Never Forget

Jun 16, 2023

The fun thing about writing this series is that it’s all stuff I’ve “known” for 25 years. Now, having to explain it, I get to understand why. Understanding why is my biggest driver & here’s a big chance.

I took a step too far when I introduced bi-temporality in the first post of this series. I’m going back to the beginning & start over & take one step forward.

The Big Contradiction

We want:

The flexibility & reasoning of personal, human attention to the business problems we solve.
But also the scalability, repeatability, & efficiency of automated processing.

If we only wanted the first goal, we could just have humans dealing directly with reality. They’d see someone disabled (‘ll be using disability insurance here as an example) & they would just pay them directly.

Cloudy reality & humans interacting with it directly

It’s impossible to make this consistent or scalable. We want to distribute the benefits of disability insurance as widely as possible.

The System

And so we write The System to model disability contracts. Something is lost, sure, but something is gained (we can debate capitalism & shareholder value another time—right now we’re trying to build a system that meets its goals through being more complex than the bare minimum).

The people can interact with the system or the system can act scaleably & efficiently.

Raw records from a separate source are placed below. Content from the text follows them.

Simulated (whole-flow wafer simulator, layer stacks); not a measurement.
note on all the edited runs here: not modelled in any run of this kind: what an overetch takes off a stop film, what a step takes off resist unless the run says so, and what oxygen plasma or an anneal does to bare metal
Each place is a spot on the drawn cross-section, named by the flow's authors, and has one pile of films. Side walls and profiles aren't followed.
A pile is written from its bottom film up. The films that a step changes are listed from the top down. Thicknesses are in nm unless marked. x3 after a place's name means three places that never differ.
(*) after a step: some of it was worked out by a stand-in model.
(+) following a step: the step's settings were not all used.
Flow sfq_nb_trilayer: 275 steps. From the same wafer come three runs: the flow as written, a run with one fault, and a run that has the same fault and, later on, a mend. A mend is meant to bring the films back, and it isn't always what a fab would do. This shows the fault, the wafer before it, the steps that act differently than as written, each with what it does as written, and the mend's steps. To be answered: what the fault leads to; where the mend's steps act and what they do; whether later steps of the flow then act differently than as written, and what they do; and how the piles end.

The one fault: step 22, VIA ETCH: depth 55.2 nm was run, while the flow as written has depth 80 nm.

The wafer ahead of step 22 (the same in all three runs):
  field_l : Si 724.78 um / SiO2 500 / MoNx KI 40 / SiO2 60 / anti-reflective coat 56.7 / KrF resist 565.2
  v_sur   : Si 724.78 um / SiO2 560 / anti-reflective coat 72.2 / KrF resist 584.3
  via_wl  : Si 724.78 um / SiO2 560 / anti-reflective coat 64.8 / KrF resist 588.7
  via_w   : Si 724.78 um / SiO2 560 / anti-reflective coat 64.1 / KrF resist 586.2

The Simplest Thing That Won’t Work…

The simplest way to represent reality in the system is to record what we believe to be true at the moment. As a simplified example, suppose we have a Customer with an Address.

customer = Customer() assert customer.address == "" customer.address = "123 Main St." assert customer.address == "123 Main St."

The implementation of this can be dirt simple (ignoring all the juicy stuff because addresses aren’t strings, use properties, yadda yadda yadda, not my point).

class Customer: def __init__(self): self.address = ""

Two Watches

When we split the world into reality out there & what we have recorded in the system, though, we have the Two Watches Problem. When you have one watch, you know what time it is. When you have two watches, you no longer know what time it is because the watches are never exactly the same & you don’t know which one is right.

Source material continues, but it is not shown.